This country has always assumed, either openly or just beneath the surface, that people are poor because they are worthless and worthless because they are poor. But at no time in the last 50 years has this assumption been as blatantly and popularly expressed as it is now in the Reagan budget.
Our preparation for this month's issue on the budget and the poor has been very depressing work. It is hard to look at page after page of numbers and know that each figure represents a hungry child, a homeless family, or the death of a young person's hope. But it is harder still to realize how easily the Reagan plan has been accepted by the American people. Poor people have very few allies and even fewer friends in this country today. It has never been more important that Christians heed their biblical mandate to make the cause of the poor their own.

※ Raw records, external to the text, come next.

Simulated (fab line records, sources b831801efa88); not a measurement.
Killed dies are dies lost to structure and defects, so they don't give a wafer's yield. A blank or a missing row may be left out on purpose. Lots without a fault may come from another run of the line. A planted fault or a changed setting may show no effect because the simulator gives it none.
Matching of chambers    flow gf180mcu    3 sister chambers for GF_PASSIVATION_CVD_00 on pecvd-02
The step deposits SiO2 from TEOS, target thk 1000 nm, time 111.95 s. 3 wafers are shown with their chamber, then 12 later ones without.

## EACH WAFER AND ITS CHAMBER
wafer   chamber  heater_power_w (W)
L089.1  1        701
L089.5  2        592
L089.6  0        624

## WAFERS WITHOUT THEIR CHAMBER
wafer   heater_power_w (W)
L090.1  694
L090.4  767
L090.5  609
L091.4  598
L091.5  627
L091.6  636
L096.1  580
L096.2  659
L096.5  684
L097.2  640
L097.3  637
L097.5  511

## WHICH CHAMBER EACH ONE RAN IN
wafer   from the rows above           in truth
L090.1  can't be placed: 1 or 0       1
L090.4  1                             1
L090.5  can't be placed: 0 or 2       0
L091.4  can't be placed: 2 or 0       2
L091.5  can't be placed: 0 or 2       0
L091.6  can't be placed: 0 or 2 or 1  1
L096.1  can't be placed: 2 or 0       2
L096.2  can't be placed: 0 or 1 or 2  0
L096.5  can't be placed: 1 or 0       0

In light of our Christian responsibility toward the poor we wanted this issue of our magazine not only to inform and analyze but to include some suggestions of political responses Christians can make to the Reagan budget. We have done some of that, but frankly it was hard to get excited about it. In the present environment the best political efforts likely won't work, and even if they do, they will only keep a very bad situation from getting too much worse.
Some people think that possibly the Reagan plan will create such economic chaos in the next few years that people will be ready to accept a program of radical change. But any possible radical alternatives are in an embryonic stage at best. More probably, the failure of Reagan's economics will only pave the way for something worse. Standing with the poor is going to be a very unpopular position in the days ahead.